Defeat the Modi Regime's War on Farmers and Democracy

War on Farmers

 

The farmers' movement in India for the repeal of the disastrous farm laws of the Modi government has now entered the fourth month. In these three months the movement has demonstrated limitless creative energy, courage, imagination and resilience. The regime had tried to nip the movement in the bud by blocking their entry into Delhi, but the farmers fought back by occupying the borders and setting up huge protest sites. By stopping farmers from pitching their tent on Delhi's Ramlila Maidan, the Modi government made sure we got four protest sites surrounding the capital.

The protests reached a pinnacle on the Republic Day, with Delhi denizens lining up on two sides of roads to applaud the protesting farmers holding their unforgettable tractor parade. But the regime and its lapdog media reduced the parade to the stray incident of a few people hoisting the Sikh religious flag on an empty pole in the Lal Qila ramparts. With massive media blitzkrieg discrediting the movement as anti-national anarchy and conspiracy, the regime unleashed its trademark weapons of fabricated charges under draconian laws and the tango of police repression and orchestrated attacks by organised thugs. For a few hours it looked like the regime had managed to overpower the unprecedented upsurge of India's farmers.

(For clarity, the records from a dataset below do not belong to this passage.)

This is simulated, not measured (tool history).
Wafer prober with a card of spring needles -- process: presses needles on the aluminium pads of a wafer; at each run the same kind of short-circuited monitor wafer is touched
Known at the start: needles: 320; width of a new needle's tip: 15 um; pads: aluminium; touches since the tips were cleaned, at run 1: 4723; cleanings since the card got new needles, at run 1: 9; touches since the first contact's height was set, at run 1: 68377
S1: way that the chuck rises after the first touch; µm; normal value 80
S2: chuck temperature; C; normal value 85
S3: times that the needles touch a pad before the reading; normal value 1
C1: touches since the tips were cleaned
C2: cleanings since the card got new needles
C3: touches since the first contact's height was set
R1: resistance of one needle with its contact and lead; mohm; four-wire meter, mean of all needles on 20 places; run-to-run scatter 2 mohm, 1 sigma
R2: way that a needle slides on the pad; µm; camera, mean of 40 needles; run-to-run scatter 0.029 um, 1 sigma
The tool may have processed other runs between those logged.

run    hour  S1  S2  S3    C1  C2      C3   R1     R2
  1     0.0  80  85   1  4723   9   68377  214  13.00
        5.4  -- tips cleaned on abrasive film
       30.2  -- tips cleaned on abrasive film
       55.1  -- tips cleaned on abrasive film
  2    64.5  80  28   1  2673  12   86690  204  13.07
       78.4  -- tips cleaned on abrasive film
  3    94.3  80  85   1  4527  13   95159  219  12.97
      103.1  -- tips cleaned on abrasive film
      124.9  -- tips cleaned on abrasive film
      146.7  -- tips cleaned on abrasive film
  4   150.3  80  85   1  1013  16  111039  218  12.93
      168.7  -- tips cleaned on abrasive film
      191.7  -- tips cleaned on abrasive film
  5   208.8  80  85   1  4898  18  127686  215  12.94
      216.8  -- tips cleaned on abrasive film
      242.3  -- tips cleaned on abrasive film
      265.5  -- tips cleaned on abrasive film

The farmers movement overcame that juncture of crisis with remarkable resilience. It has now come back stronger with wider and deeper support across North India and louder resonance than before in other parts of India. The rise of Rakesh Tikait as a powerful face of the movement and the massive participation in Kisan Mahapanchayats in Western UP, Haryana and Rajasthan have once again put the government on the backfoot. The unity and strength of the farmers has once again blocked the option of crushing the movement through sheer repression. To counter the emotional impact of Tikait's tears Modi has gone back to shedding crocodile tears for small farmers and spinning a deceptive narrative about the 'harmlessness of the farm laws'.

Modi devoted his long speeches in both chamers of Parliament to this mission. He claimed that MSP and APMCs would continue as before, the laws are only empowering farmers with additional options regarding the sale of their crops. In Rajya Sabha, he targeted farmer leaders and others supporting the farmers' movement as 'andolanjeevi' (surviving on struggles) and 'parjeevi' (parasites). Obviously, he considers struggles as trouble, as organisers and leaders of struggles as troublemakers. This is just another way of presenting his case for making India's democracy 'opposition-free', or turning democracy into dictatorship by killing dissent. In Lok Sabha, he called the farmers' movement sacred but chastised it for raising 'impure' demands like release of political prisoners.

Clearly, the regime does not want farmers to talk about non-farm issues or non-farmer citizens to talk about farmers. In other words, the idea is to isolate the farmers and intimidate others who are supporting the farmers. This strategy is already being pursued to the hilt. The Modi government's ridiculous response to the tweets by Rihanna and Greta Thunberg and the arrest of climate change activist Disha Ravi in connection with the so-called Thunberg Toolkit Case are just two terrible examples of this strategy at work. By arresting Disha Ravi, the government is probably trying to kill several birds with one stone. It is a warning to India's own environmental movement, against making common cause with the farmers and against challenging corporate interests.

We must remember that the new labour codes, the farm laws and the subversion of environmental safeguards are all of a piece, they constitute the government's latest legal package to promote corporate interests at the cost of India's workers, farmers and environment. And looking at the way the Delhi Police violated all norms to arrest an activist from Bengaluru to put her in a Delhi prison, we can clearly say the central government is making it a habit to override all constitutional restrictions and federal norms. The Disha Ravi arrest is intended to be a message for all concerned that the Modi government is ready to go to any length in its war on India's farmers and India's Constitution.

For all of us supporting India's farmers and defending the constitutional foundations of rule of law in a secular democratic republic, the challenge is to defeat the Modi government's diabolical strategy. If the government is trying to weaken the solidarity for farmers, the response must be to build more active solidarity. If the government is trying to bombard small farmers with fraudulent propaganda about the farm laws, our job is to take the message of the movement to all sections of small and marginal farmers and agricultural labourers. If the government is hoping to project the movement as an expression of Jat power to alienate other social groups, our job is to bring the broader social composition of the movement to the fore. The farmers' victory will be the victory of all Indians who are fighting for their rights against corporate aggression and fascist offensive.